Sausages
The great British banger comes in a delightful range of shapes and forms:
Cumberland sausage is a continuous coil; Lincoln is made in more conventional links but characteristically flavoured with sage, Glamorgan sausage has no meat at all, being a cheese sausage lightened with egg and herbs, and the great sausage of Lorne is large, square and designed to be sliced before cooking.
Of course there was a time, and not so long ago, when all these variations seemed likely to vanish because the characterless factory sausage had gained such acceptance that to ask for anything better sounded pretentious. There seemed to be a perverse national pride in how grim and gristly our sausages had got. The improvement in standards since the late 1980s is thanks to an odd assortment of revivalist sausage-makers which includes not just the butchers and chefs who might naturally be drawn to the task, but members of the chattering classes such as journalists and a world-famous fashion photographer, the late Norman Parkinson, who took an old recipe and developed the very meaty Porkinson banger.
Thanks to such initiatives, sausages ancient and modern, British and foreign and all made with a high meat content plus proper spices and herbs and natural casings are now very easy to buy and – in meat price terms – still quite a bargain. And recent European legislation means that a pork sausage can only be described in this way if it contains at least 65 per cent meat. While many people’s ideal is a sausage like the Cumberland, Lincoln, Gloucestershire or Newmarket made from coarsely minced pork, hard back fat, just enough starchy filler to bind the two together and a spicy flavouring of mace, nutmeg and pepper, this is not a subject to be pedantic about.

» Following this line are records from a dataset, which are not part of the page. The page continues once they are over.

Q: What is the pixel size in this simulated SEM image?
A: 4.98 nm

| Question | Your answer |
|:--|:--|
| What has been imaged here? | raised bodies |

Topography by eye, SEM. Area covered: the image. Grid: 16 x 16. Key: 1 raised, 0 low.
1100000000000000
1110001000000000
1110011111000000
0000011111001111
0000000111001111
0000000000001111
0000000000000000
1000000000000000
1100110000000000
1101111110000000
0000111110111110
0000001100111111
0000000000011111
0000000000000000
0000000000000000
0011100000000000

There are parts of the country where the only proper sausage is one made of beef and there are people who still like a smooth textured sausage but would rather the smoothness is not 50 per cent rusk. In this country, anything shaped like a sausage and/or made like a sausage with a minced filling and the casing (and on this last point there are honourable exceptions) qualifies as a sausage, so the use of venison or lamb or the odd, wild flavouring continues rather than breaks with tradition.